Queens of the Stone Age:Era Vulgaris
By Team JamBase Jul 1, 2007 • 12:00 am PDT

I’m following the words of Dr. Leo Marvin from What About Bob? when I say that I’m not wrong often but when I am, I need to admit it. Back in 2005, when I reviewed Queens of the Stone Age‘s previous release, Lullabies to Paralyze, I proclaimed that it could be the last good album they have in them since the departure of co-founding member Nick Oliveri. Simply put, I was wrong.
Era Vulgaris (Interscope) seems set in a skuzzy watering hole on a parched, barren California highway, a joint that reeks of oily rags, where the liquor license is long expired, peep shows happen in the back near a men’s room – which has a communal drying cloth instead of paper towels – and the barkeep serves batches of moonshine from a four generation old recipe that can also be used to strip the paint off of a cruise liner. It lives up to the all night ragers thrown in the desert by singer-bandleader Josh Homme‘s former band Kyuss, where everybody is caked in sand soot and seeping into a coasting private world thanks to peyote buttons.

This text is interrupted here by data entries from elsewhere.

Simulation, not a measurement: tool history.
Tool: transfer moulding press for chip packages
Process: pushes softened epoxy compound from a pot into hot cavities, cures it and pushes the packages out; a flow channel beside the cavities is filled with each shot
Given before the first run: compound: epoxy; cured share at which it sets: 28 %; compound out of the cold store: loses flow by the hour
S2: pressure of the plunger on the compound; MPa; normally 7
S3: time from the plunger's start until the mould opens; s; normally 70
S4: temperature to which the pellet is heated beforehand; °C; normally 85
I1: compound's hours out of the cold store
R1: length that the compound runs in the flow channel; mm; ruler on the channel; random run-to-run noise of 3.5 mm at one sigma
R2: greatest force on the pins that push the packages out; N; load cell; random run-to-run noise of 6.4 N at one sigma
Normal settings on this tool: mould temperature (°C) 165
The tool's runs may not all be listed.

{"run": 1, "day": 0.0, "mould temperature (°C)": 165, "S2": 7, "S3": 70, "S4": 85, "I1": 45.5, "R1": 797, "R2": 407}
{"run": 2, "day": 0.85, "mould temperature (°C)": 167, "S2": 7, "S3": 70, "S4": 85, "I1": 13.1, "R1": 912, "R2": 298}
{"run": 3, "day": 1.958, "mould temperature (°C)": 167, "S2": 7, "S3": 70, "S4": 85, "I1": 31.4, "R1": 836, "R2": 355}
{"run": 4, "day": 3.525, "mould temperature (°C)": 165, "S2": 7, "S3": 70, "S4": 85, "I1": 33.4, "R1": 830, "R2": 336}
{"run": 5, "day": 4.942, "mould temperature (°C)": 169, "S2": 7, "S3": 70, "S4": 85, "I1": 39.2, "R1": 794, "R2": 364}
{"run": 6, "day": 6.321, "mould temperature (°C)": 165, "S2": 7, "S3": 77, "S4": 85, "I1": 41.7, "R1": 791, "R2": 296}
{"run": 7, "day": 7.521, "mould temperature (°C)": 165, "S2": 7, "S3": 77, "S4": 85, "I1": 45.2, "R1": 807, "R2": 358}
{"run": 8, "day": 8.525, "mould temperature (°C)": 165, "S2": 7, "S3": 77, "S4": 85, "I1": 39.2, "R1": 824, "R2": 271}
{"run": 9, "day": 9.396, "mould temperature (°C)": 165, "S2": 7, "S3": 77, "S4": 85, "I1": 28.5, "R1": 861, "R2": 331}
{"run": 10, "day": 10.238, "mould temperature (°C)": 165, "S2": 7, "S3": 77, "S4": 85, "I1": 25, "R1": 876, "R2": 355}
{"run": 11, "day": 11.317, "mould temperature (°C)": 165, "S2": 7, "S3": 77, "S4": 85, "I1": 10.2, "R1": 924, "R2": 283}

Homme’s falsetto is as unnerving as ever, and the Queens’ need-for-speed instinct tosses in a revving barnburner (“Sick, Sick, Sick”) while Troy Van Leeuwen’s offers sliding twang on “Into the Hollow,” which conjures a more sinister version of Cream’s Disraeli Gears. Leeuwen makes “3’s & 7’s” the ghastly love child of metal-billy and a morose piano ballad.
Prior to this release, word spread about guest spots from Nine Inch Nails’ Trent Reznor and ZZ Top’s Billy Gibbons, but neither actually appears on Era Vulgaris. But, with every QOTSA release it nice to know that Mark Lanegan comes out of whatever cave that he’s sleeping upside down in. His always craggy voice is the clamorous cloud that looms over “River In The Road.”
With Era, Queens of the Stone Age has slipped into hot, sticky, dense pop crannies with a gritty stoner rock aesthetic that falls into a black hole that lands between the years of Golden Earring’s “Radar Love” and Red Rider’s “Lunatic Fringe” – a bit of good ol’ fashioned rock ‘n’ roll with track marks streaked up and down its arms.